Q4 Quarterly Report Trends:
Young consumers today—both Millennials and Gen Z—have a reputation for being completely brand disloyal. But how much truth is there to the declarations that loyalty is dead among the next generations? We found that almost eight in ten 13-34-year-olds consider themselves loyal to one or more brands, and explored what that loyalty looks like—from the categories in which they feel brand names matter to what would make them switch brands, and more. It turns out young consumers today are loyal-ish: they’ll stick to brands, but you have to do just the right things to keep them coming back, and some are more loyal than others. Our deep dive includes a profile of four different young consumer groups divided by their level of loyalty to help brands target the right consumers.
The Post-TV Gen
Eight in 10 consumers ages 13-34 predict that digital services will eventually replace cable and satellite programming. So, is TV as we know it dead? Not yet, but it’s no longer the main source of entertainment for today’s young consumers—we’re reaching the point of the Post-TV Gen. TV screens are considered a nice-to-have for live entertainment by today’s young consumers, who more readily access quality video content on mobile. YouTube is becoming their new Hollywood. Branded series on Snapchat are less likely to be skipped. Six in 10 young consumers say, “I don't know what I would do without streaming services” like Netflix, which now captures more teen and Millennial audience power than cable services. Influences like the high cost of cable, advertisement avoidance, and the end of appointment viewing are just some of what we explore in a look at their post-TV behaviors and preferences.

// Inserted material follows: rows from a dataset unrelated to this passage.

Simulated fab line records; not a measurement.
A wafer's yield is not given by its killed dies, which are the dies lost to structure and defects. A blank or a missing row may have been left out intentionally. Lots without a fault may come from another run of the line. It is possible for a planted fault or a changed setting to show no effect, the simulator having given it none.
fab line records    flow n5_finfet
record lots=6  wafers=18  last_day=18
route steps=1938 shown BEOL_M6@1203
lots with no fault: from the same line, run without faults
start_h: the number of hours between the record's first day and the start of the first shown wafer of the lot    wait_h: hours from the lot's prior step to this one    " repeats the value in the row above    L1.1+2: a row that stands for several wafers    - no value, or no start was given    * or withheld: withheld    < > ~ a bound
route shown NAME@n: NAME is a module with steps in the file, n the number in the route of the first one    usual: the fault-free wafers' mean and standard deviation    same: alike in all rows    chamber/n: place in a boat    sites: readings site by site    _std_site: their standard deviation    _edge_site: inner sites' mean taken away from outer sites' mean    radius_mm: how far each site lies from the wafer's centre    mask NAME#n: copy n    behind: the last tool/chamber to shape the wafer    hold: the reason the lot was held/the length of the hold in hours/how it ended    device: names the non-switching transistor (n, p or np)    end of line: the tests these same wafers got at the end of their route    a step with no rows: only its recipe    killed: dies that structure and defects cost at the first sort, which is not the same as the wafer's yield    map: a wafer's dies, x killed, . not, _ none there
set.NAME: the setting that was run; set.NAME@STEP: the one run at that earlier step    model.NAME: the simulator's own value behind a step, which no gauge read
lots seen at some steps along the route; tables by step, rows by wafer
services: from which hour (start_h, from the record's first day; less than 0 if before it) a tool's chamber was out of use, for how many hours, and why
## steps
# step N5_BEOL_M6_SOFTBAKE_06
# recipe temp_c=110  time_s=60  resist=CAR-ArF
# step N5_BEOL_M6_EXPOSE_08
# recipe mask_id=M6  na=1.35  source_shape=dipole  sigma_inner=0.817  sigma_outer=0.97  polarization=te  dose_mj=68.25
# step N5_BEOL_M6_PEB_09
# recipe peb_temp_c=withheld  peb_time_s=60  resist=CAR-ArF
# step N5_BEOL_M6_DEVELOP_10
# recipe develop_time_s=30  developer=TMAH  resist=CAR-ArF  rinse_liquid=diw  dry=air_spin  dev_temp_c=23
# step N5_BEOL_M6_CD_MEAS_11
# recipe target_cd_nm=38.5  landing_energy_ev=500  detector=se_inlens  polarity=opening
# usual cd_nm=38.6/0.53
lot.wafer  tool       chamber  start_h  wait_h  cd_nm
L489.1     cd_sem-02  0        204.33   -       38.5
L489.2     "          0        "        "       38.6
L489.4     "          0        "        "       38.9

Today’s teens are just not the same as teens ten years ago. While Millennials were raised during a boom, these young consumers grew up during tougher economic times—six in ten don’t remember a time before the recession. They’re being raised by Xers, with social media as their norm and in many cases, mobile devices as their first screens. As a result, they’re making different choices, and valuing different things, than the generation that came before them. We’re putting the spotlight on our stats on 13-17-year-olds from shopping to social platforms, to give a snapshot of teens’ beliefs and behaviors this moment.